Trust

Time to Trust

February 23rd, 2009  |  Published in Economy, Fundraising Strategies, Trust
by

womanweavingHappy Monday!

Are you living from news headline to news headline?

Waiting for someone to tell you when the economic crisis is over? Looking for the signal that you can stop worrying and trust again in the systems we have built to ensure our survival and prosperity?

Daily we are confronted with this (scary) not knowing.

We don’t know what will happen to the economy, we don’t know when things will get better and we don’t know if things will get worse. All of a sudden what we thought we could count on as a sure thing, a solid foundation – is shifting under our feet.

What do we do now? How do we live with the uncertainty of the unknown?

1) We can freeze. We can stay where we are, “hunker down” and hold on tight to whatever we have and wait until the crisis is over.

2) We can blame. We can direct our anger and frustration at everyone and everything that caused this situation.

3) We can worry. We don’t know what is going to happen but we can imagine all of the worst-case scenarios and try to prepare ourselves for them, just in case.

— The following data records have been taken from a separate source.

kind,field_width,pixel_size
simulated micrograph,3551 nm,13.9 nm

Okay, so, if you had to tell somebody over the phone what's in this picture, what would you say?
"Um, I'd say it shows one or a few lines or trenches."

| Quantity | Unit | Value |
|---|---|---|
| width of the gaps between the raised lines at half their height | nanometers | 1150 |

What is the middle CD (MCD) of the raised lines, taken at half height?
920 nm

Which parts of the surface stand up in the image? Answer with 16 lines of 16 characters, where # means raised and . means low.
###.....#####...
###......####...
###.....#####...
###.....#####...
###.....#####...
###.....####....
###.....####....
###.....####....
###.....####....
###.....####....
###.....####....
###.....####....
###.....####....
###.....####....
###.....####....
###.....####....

4) We can Trust. We already know that we have the capability to craft and build new systems. History reminds us of our common aptitude to repair, fix, heal, learn from mistakes, adapt, rebuild, improve on, discover, imagine, invent, innovate and create.

Our instinct is to panic. We like to know what is next. We want to be prepared for what might happen. But our propensity to envision (and focus all of our attention on) worst-case scenarios undermines what we are trying to accomplish.

Focused on the bad and the potential worst we become stuck in fear and stagnant in old patterns. We ignore our capacity to create positive futures.

We obsess over the thought that we might lose everything, missing the fact that our greatest loss happens the moment we abandon our ability to see and appreciate the wealth and abundance of what we do have.

Trust is our best option. We will always have the unknown. Every day we wake up, whether we have money in the bank or not, the element of unknown is there. We can’t control the weather, other people, financial markets, the passage of time or life itself.

But how do we trust when we don’t know what is going to happen? What do we hold on to when what we thought was certain has dissolved?

In situations like this I am reminded of the white-faced monkeys in Costa Rica. Early one morning I was sitting by the Montezuma River when a group of fifteen or so monkeys (including a mother with her baby on her back) appeared in the trees above me and began to cross the span of the river.

To get to the other side, the monkeys had to let go of one tree branch and leap towards another branch across the river, trusting, with each leap, that the branch they were reaching for would hold the weight of their body.

Jumping from tree branch to tree branch, there was a moment when each monkey was holding on to nothing.

I held my breath watching them. How could they do that?  Trust so completely, let go and leap?

If the white faced monkeys thought about everything that could go wrong, if they sat on the branch, looking across the river, calculating the distance and weighing their options, would they still jump?

The monkeys trusted themselves, each other, what they knew, the tree branches, their previous experience, and chance. They risked letting go to reach the other side.

Can we do that too? Trust, let go and hold on to nothing?

We can freeze, blame or worry. We can cling to our branch even as it breaks beneath our weight.

Or, we can let go, reach out and leap into the unknown.

Trust.

There will be a branch there. It won’t be the same as the one we let go of. That’s called change. Our old strategies might not work anymore. That’s ok. We can and will create new ones. Trust. We have met the unknown every single day of our lives thus far and survived. Trust.

With all of our senses wide open to the wealth and abundance within us and around us, there is nothing to lose.

Trust.

p.s. Thanks to Esther and Em for reminding me recently of the white faced monkey example of trust.